At Mill Creek Middle School, there is a new friendly face walking the halls. The school welcomed Tank after the death of Dexter, Mill Creek’s long-time service dog. Tank, a yellow lab, has won the hearts of students, administrators, teachers, and community members throughout Dexter.

Tank, the new service dog at Mill Creek, excited about a treat he is about to receive.

Mill Creek Principal Jami Bronson, noted the love Tank has been given since his arrival and how he has reciprocated that love soothing and bettering many students’ days.

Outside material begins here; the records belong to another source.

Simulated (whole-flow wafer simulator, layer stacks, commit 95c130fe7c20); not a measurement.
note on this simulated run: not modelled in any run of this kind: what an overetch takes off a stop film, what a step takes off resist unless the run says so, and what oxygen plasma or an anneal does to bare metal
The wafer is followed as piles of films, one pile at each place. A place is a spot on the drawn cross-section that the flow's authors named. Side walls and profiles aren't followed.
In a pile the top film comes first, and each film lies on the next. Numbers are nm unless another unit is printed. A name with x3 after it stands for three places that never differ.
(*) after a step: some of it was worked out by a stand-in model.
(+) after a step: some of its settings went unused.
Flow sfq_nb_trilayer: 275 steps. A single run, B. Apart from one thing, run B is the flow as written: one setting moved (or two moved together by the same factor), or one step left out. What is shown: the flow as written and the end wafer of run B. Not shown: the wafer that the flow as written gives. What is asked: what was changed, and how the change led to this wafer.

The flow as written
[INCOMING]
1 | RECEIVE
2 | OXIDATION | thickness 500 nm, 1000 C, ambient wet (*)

“I have watched, in the short time Tank has been here, help calm students who may be aggressive, to helping calm a child facing a panic attack,” Bronson said. “Tank seems to have the ability to read when a child is upset and reacts to their emotions, sometimes lying down next to the child, allowing hugs and kisses.”

Before he arrived at Mill Creek, Tank went through training, specifically to assist students in a school atmosphere that includes hundreds of kids, noises, floor surfaces, and lots of interaction with people.

“We have many students who face various struggles that have written into a support plan to have Tank available to help address the situation,” Bronson said. “The furry, four-legged, cutie has a special talent.”

The support from the community has helped place Tank where he is now. The Rotary Club provides food, veterinary care, and training for him. Without their support, Bronson said, Mill Creek wouldn’t be able to host a dog.

Senior Morgan Rogers said her dog, a Black Labrador and Great Dane mix, is always there to help her through anxiety attacks when they arise.

“My dog is the most human-sensitive and caring dog,” Rogers said. “Whenever I have anxiety attacks, he sticks to my side and listens really well.”

According to Principal Kit Moran, the reason DHS does not have a dog is because nobody has really talked about one being here.

“If we get a dog, it couldn’t be on my plate or my assistant principal’s,” Moran said.

In a survey of 54 students, 90 percent of the students agreed that dogs help them feel calm when they are upset.